Virtual private server web hosting offers numerous benefits over shared hosting. With VPS, you can use whatever software suits your business needs and personal preferences. Hardware assets (CPU, RAM, etc.) are shared equally by all clients on the VPS hard drive, or these assets are managed on the server side to ensure fair distribution. VPS is less expensive than a dedicated or private server and offers more features and greater flexibility than a shared hosting program.
So, if you have a growing business that needs more disk space, faster, more assured client access to data or an expanding product list, VPS hosting plans, which start at less than $35 a month, might be the perfect solution for your web needs.
There are a lot of web hosting companies in a very competitive market so selecting the right host company is more than a hit-or-miss proposition – or at least it should be. Even if you don’t know much about virtual private servers or web hosting in general, there are still some questions you should ask any web host representative before you ink a 12-month service contract.
Question #1: How much?
While important, the monthly costs of VPS packages continue to come down due to improved technology and good old competition. VPS packages start as low as $20 a month for the basics and go as high as several hundred dollars monthly for the upper-tiers with all the bells and whistles.
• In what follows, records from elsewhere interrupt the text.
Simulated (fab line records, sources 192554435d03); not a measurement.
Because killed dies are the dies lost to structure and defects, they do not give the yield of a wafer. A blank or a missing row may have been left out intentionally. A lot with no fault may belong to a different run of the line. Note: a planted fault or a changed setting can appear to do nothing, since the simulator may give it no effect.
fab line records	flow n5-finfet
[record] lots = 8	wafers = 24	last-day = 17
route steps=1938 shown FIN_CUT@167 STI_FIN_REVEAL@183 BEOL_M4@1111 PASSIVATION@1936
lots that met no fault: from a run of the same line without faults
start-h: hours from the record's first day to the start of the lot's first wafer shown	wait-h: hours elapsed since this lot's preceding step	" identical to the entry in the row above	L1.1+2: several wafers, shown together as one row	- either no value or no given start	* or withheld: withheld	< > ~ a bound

Important note: Cost should be a consideration but not the most important consideration when selecting a VPS host and plan. Relatively speaking, the prices for VPS hosting services are controlled by a highly competitive hosting marketplace. Every body wants a web site these days so consider monthly costs and set-up fees, but don’t make this primary consideration #1. In fact, it’s probably the least critical factor in selecting a host company.
Also, different hosts provide more or less freebies and goodies in their various VPS price tiers so if monthly cost is the only consideration, you inevitably end up comparing apples and oranges.
Question #2: What are the specifications of the VPS package?
A more important consideration than monthly costs and set-up fees. The three factors you want to consider and understand are RAM, CPU speed and network throughput or bandwidth.
RAM – random access memory – determines how much information can be stored and manipulated for short periods of time before being transferred to long-term storage on the hard drive. The more RAM the better. More RAM enables you (and your customers) to do more in less time.
CPU – the central processing unit – determines the speed at which computations and other computing activities take place. The faster the CPU the faster interactions take place on-line. This is important due to the impatience factor of today’s computer users. 90% of users will sit through a 10-second download; 10% will sit through a 30-second download. In other words, you lose 80% of your potential buyers if they have to wait an extra 20 seconds for your server’s CPU to download information requested by the customer.
Finally, network throughput is how much information can be delivered to and from server in a specified time. If the other businesses who share the VPS with you are regularly engaged in CPU/RAM-intensive activities, you may encounter slower response times due to the lack of bandwidth – the amount of transmission space to move data between server and customer.
Question #3: How many other businesses are on the same server hardware?
The fewer the better. Again, with VPS you still share hardware assets with the other web host clients who share the same disk space that you do. Some host companies load their VPS servers while others leave “headroom” to accommodate equitable hardware asset allocation. Go with the company who gives clients a bit of breathing room.
Question #4: How is hardware asset contention handled?
Related to question #3, there will be times when you and the other companies on the same server are competing for more RAM or quicker throughput. So, ask how the web host handles this competition for hardware resources.
There are two options, here. First, hardware assets may be evenly allocated to each client sharing the VPS server. So, a server with 2GB RAM, 100GB of disk space (hard drive) and two 2GHz processors hosting 10 VPS clients, each client would each receive 200MB of RAM, 10GB of disk space and a CPU speed of 400 MHz. In other words, hardware assets are divvied up equally between the 10 clients sharing that particular server.
The other way assets are managed is through controlled distribution on the server side, that is, asset manage software loaded onto the VPS server is used to manage demand for RAM or CPU as needed. If you need more RAM at a given moment, you’ll receive it. When a neighbor on the VPS server needs more RAM, that client gets it.
Most serious webmaster want assurances that they’re going to have these resources on an ‘as needed’ basis. However, you may not have a clue as to how much RAM you’ll need or how much disk space your site will require. So, if you know the maximum limits of your asset needs, go with a company that divvies up hardware assets equally. If you don’t know what you’ll need, go with the more flexible management plan of managed asset access at the server level.
Question #5: What “virtualization” technology does the host company employ?
Remember, this is virtual private hosting. You still share disk space, though your disk sector is isolated from others on the same server. How does the company create a VPS account?
This entails the operating system (OS) employed by the host server. There are some well-known names in server operating systems. Names to look for are Linux, Windows, FreeBSD and several other virtualization software packages including User Mode Linux, QEMU and XEN which has been extremely well received by the hosting industry.